Training zones – 3 may be enough
Training is a funny thing. At once, it’s a process that’s really complex and extraordinarily simple all at the same time. It’s very difficult to take an athlete and a timeline to a given race and make everything go well so that they perform at their best at that race. At the heart of it the process is a very simple:
Stress + Rest = Fitness.
And repeat. This equation represents the basic building block of training. Mix in a few days of stress and follow with some rest. But how much stress? How much rest? And then how do I assemble the different blocks?
Training plan zones, whether they relate to heart rate or power (on the bike) or pace (running or on the bike) are our metric for how much stress we include in our training. An effective training plan needs to balance the right stress with the proper amount and type of rest to elicit improvement in strength, speed, efficiency, power, etc.

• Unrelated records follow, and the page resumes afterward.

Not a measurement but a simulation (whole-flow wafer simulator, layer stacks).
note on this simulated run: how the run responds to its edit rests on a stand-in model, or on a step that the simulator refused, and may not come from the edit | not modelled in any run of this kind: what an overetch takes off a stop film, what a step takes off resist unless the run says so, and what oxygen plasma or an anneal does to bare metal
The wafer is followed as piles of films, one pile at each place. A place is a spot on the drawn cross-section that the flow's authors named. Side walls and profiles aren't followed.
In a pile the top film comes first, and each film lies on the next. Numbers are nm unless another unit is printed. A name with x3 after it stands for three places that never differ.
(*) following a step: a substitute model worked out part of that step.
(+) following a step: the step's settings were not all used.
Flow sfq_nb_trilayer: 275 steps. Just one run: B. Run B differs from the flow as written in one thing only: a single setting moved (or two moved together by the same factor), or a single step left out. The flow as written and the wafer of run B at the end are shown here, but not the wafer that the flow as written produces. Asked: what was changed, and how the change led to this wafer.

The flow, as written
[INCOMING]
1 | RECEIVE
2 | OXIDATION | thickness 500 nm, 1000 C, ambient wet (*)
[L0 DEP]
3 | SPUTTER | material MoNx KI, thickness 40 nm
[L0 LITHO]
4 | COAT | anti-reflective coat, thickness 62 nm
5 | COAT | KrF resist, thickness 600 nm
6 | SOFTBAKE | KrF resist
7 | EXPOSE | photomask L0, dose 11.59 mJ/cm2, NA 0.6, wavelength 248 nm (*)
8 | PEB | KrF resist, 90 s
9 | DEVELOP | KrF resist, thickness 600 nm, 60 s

The number one problem I’ve seen in the design of training programs are training periods that are very long, and poorly defined, with complexity injected into it by creating a whole bunch of training zones. I’ve seen as many as twelve but often you’ll see them broken down into 6 or more levels, like:
Recovery: the intensity to train at for active recovery
Zone 1: Optimum fat usage
Zone 2: Endurance
Zone 3: Tempo
Zone 4: Threshold
Zone 5: Anaerobic fitness
Often coaches will break the zones down further so that there are seven, eight, or nine distinct levels. Way too many, in my opinion. There is a lot of overlap even with 6 zones — really, how much difference in intensity is the “Recovery” zone versus your intensity on your first 4 hour “Zone 1” ride?
Stay out of the middle
Athletes, left to their own devices, almost always train too much at one given intensity — they gravitate toward “the middle”. “The middle” is seductive because it doesn’t hurt that much but we still feel like we’re working hard and getting something done. The problem is that this virtual no-man’s-land of training is generally a waste of your time.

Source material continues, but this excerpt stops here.